Chip developed by Brazilian researchers will be linchpin of LHC upgrade
April 18, 2018
By José Tadeu Arantes | Agência FAPESP – A Brazilian chip will be used to upgrade the detection system used in ALICE (A Large Ion Collider Experiment), one of the four major experiments at the Large Hadron Collider (LHC), the world’s most powerful particle accelerator, located on the Franco-Swiss border. The chip is called SAMPA and was designed at the University of São Paulo’s Engineering School (Poli-USP) in Brazil.
SAMPA has been tested in several countries and analyzed by an international group of experts. It passed with flying colors and received the green light for large-scale fabrication. Taiwan-based TSMC will produce all 88,000 units required to upgrade ALICE.
The development of SAMPA was led by Wilhelmus Adrianus Maria Van Noije, formerly Full Professor and now Senior Professor at Poli-USP; Marcelo Gameiro Munhoz, associate professor with habilitation at USP’s Physics Institute; and Marco Bregant, a professor doctor at the same institute. It was supported by FAPESP via the Thematic Project “High-energy nuclear physics at RHIC and LHC” and two regular projects, “Design of a signal acquisition and digital processing ASIC for the time projection chamber of the ALICE experiment” and “Development of scientific instrumentation for the ALICE experiment at LHC-CERN”.

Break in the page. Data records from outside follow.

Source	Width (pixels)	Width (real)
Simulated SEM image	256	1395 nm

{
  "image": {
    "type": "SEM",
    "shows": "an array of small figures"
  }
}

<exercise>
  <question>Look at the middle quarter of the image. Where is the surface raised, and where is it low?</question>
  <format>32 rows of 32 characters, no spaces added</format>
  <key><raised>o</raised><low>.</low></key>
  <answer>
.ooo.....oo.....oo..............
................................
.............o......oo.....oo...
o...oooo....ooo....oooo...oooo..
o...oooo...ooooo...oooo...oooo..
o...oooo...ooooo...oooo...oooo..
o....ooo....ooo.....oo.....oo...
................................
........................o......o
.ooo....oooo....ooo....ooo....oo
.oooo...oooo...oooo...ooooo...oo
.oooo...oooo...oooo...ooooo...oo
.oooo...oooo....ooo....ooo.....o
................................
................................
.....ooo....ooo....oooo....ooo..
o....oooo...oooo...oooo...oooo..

“The new chips will be used to instrument two of ALICE’s detectors: the TPC [Time Projection Chamber] and the MCH [Muon Chamber],” Munhoz told Agência FAPESP. “The TPC tracks the charged particles produced in the LHC. The MCH specifically measures muons.”
It is worth recalling here that the muon is an elementary particle similar to the electron, also with an electric charge of −1e and a spin of 1/2, but with 200 times its mass. The muon is classified as a lepton.
Munhoz explained how the TPC works and SAMPA’s role in the device. The TPC is ALICE’s main detection system. It basically consists of two concentric cylinders, the larger of which is 5 m in length and 5 m in diameter. The region between the two cylinders is closed at both ends and filled with gas. The particle beams that are destined to collide travel along channels inside the smaller cylinder, where the environment is predominantly vacuum.
The ion collisions produce thousands of particles, which pass through the wall of the inner cylinder, ionize the gas atoms, and pass through the outer cylinder before being absorbed.
A large electric potential difference is applied between the closed ends. This knocks electrons off the gas molecules, then the electrons are driven to either end of the cylinder. The positions of the charges are determined, and from these, the paths and nature of the particles produced in the collisions are identified.
To determine the positions of the hits and the incident charge values, the ends of the cylinder are covered with grids comprising more than 500,000 pads or channels. Each set of 32 channels will be instrumented with a SAMPA chip. The MCH works somewhat differently, but the principle is the same.
“The job done by each chip is to read out the incident charges, transform the readout into a voltage signal, convert the signal from analog to digital, perform internal digital processing, and send the information to external processors,” Munhoz explained. “All the chips operating together will produce those famous images of collisions showing jets of thousands of particles, each of which follows a specific path.”
SAMPA will replace the current generation of chips used in ALICE. In the existing configuration, two chips are needed for each set of 16 channels: one only reads out charges and generates the corresponding voltage signal, while the other converts the analog signal into bits and performs digital preprocessing of the bits. With much more compact electronics, one SAMPA chip will perform both operations and process 32 channels instead of 16.
Once the chips have been produced in Taiwan, they will be tested one by one in Sweden. They will be installed in ALICE in 2019-20, when the entire LHC will undergo an upgrade to increase the rate of collisions between lead nuclei by a factor of 100.
“This itself makes SAMPA necessary because the existing equipment wouldn’t be able to handle such a huge increase in the collision rate,” Munhoz said. “Today, ALICE is operating at 500 collisions per second. In 2021, it’s expected to operate at 50,000 collisions per second. The scientists foresee that this will increase the probability of rare events such as the production of heavier quarks or the formation of light-element antinuclei.”
The main focus of ALICE is the study of quark-gluon plasma, which is formed when very high levels of energy break the bonds between quarks and gluons so that they are no longer confined in hadrons (protons, neutrons, mesons) and move about freely.
“Two decades ago, no one knew whether such plasma really existed,” Munhoz said. “In the mid-2000s, with the first experiments performed at RHIC at Brookhaven National Laboratory in the US, the scientific community became convinced that quark-gluon plasma could be produced in the laboratory. We’re now entering a phase of greater precision, in which we’re looking for more accurate measurements in order to achieve a deeper understanding of the properties of this plasma. The increased frequency of collisions in the LHC should make this possible.”
According to Van Noije, FAPESP’s support has been fundamental in bringing the project to fruition. He expects the development of SAMPA in Brazil to effectively contribute to future measurements by ALICE, enabling the international scientific community to obtain much more data and a deeper understanding of the fundamental nature of matter and, by extension, of the universe itself.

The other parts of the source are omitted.